As electronic discovery costs continue to grow and the complexity of litigation increases, lawyers and corporations need to pay closer attention to the document requests that they make during the discovery process. Why? Because ever since Race Tires II awarded EDiscovery costs in favor of the prevailing party, there has been an increase in the number of cases that award these types of expenses. Therefore, expected EDiscovery costs should be added to the list of things to consider before filing a case, and strong consideration should given to the methods utilized to capture and review the data.
Focusing on crafting a reasonable discovery request and then employing the most cost effective method to analyze and control the data are key to guarding against a large bill should you lose your case. In addition, cost shifting can be prevented if the parties participate in a jointly developed review process with shared expenses. Given the sophistication of software today, it is quite easy to put up confidential walls between data in the same system.
Courts in California and Pennsylvania have recently found that the prevailing party can recovery EDiscovery costs under FRCP 54. How the court interprets 28 U.S.C. § 1920(4), with key language that states, “fees for exemplification and the cost of making copies of any materials where the copies are necessarily obtained for use in the case” is the determining factor. Recently this language has been interpreted to mean that electronic discovery costs that are related to the duplication and production of data are in fact recoverable.

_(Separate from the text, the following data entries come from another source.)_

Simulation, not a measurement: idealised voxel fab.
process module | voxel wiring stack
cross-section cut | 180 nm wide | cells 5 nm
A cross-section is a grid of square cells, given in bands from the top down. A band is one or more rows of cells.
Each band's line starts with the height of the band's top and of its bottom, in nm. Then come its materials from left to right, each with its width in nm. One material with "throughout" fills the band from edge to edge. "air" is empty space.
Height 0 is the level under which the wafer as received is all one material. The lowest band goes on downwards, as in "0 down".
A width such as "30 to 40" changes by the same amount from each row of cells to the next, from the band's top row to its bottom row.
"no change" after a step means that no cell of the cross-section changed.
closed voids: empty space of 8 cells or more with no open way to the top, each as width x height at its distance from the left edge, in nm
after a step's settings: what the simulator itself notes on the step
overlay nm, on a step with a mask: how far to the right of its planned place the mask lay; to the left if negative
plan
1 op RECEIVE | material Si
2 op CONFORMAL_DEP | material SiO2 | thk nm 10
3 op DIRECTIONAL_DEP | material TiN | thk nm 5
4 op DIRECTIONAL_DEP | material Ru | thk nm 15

Three recent cases are summarized briefly below to show the results of this recent trend. To obtain the details, you should read the full rulings. My focus is on awareness and options to help you avoid these types of situations moving forward.
In Jardin v. DATAllegro, Inc., argued in the U.S. District Court for the Southern District of California, the court granted the defendants summary judgment on non-infringement and dismissed their counterclaims. Judgment was entered and included electronic discovery costs as valid taxed costs against the plaintiff, based on Rule 54 (d) which creates a presumption in favor of awarding costs to the prevailing party. .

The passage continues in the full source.